DATA WAREHOUSE
To facilitate strategic
decision-making, we need a new breed of information delivery environment,
called a data warehouse. The concept of a data warehouse given by Bill Inmon,
the father of data warehousing, is depicted in Figure-1.
Figure -1 : What is Data Warehousing ?
Subject-orientation: Data warehouse data are arranged and optimized to provide
answers to questions coming from diverse functional area within a company.
Therefore, the data warehouse contains data organized and summarized by topic,
such as sales, marketing, finance, distribution, and transportation. For each
one of these topics the data warehouse contains specific subjects of interest -
products, customers, departments, regions, promotions, and so on. Note that
this form of data organization is quite different from the more functional or
process-oriented organization of typical transaction systems.
Time-variancy: We have already noted that the DSS data include a time element
(see Table-1). In contrast to the operational data, which focus on current
transactions, the warehouse data represent the flow of data through time. The
data warehouse can even contain projected data generated through statistical
and other models.
Non-volatility: Once data enter the data warehouse they are never removed. Because
the data in the data warehouse represent the company’s entire history, the
operational data representing the near-tern history, are always added to it. Because
data are never deleted and new data are always added, the data warehouse is
always growing. That is why the DSS DBMS must be able to support multi-gigabyte
and even multi-terabyte database and multiprocessor hardware.
Integration: The data warehouse is a centralized, consolidated
database that integrates data derived from the entire organization. Thus the
data warehouse consolidates data from multiple and diverse sources with diverse
formats. Data integration implies a well-organized effort to define and
standardize all data elements. This integration effort can be time-consuming
but, once accomplished, it provides a unified view of the overall
organizational situation. Data integration enhances decision-making and helps
managers to better understand the company’s operations. This understanding can
be translated into recognition of strategic business opportunities.

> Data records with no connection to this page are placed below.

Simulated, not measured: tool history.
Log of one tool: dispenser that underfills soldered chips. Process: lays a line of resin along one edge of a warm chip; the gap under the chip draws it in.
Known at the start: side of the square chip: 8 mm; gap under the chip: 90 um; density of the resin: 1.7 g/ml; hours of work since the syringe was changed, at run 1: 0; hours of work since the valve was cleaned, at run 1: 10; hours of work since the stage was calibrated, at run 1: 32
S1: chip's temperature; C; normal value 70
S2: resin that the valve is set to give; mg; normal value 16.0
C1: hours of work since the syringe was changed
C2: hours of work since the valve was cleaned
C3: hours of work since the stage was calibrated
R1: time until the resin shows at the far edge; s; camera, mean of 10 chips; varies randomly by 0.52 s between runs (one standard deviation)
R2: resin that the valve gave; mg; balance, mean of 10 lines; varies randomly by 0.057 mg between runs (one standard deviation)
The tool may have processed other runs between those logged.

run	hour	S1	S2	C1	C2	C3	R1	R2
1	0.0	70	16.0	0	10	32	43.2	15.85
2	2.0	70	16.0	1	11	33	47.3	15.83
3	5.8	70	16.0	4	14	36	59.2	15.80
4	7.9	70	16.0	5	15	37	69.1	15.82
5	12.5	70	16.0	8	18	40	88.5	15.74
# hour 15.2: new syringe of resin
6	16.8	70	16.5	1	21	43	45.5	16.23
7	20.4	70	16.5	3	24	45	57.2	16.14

Table-1 summarizes the differences between the data in a data warehouse
and that in an operational database.
Table-1
: Operational Data and Data Warehouse Data
CHARCTERISTIC
|
OPERATIONAL
DATABASE DATA
|
DATA
WAREHOUSE DATA
|
Integrated
|
Similar data can have
different representations or meanings. For example, telephone numbers may be
stored as 033-29-70701 or as 0332970701, and a given condition may be labelled
as T/F or 0/1 or Y/N. A sales value may be shown in thousands or in millions.
|
Provide a unified view
of all data elements with a common
definition and representation
for all business units.
|
Subject-oriented
|
Data are stored with a
functional, or process, orientation. For example, data may be stored for
invoices, payments, credit amounts, and so on.
|
Data are stored with a
subject orientation that facilities, multiple views of the data and facilitates
decision making .For example, sales may be recorded by product, by division,
by manager, or by region.
|
Time-variant
|
Data are recorded as
current transactions. For example, the sales data may be the sale of a product
on a given date, such as Rs. 342.78 on 12-AUG-2012.
|
Data are recorded with a
historical perspective in mind. Therefore, a time dimension is added to
facilitate data analysis and various time comparisons
|
Non-volatile
|
Data updates are
frequent and common. For example, an inventory amount changes with each sale.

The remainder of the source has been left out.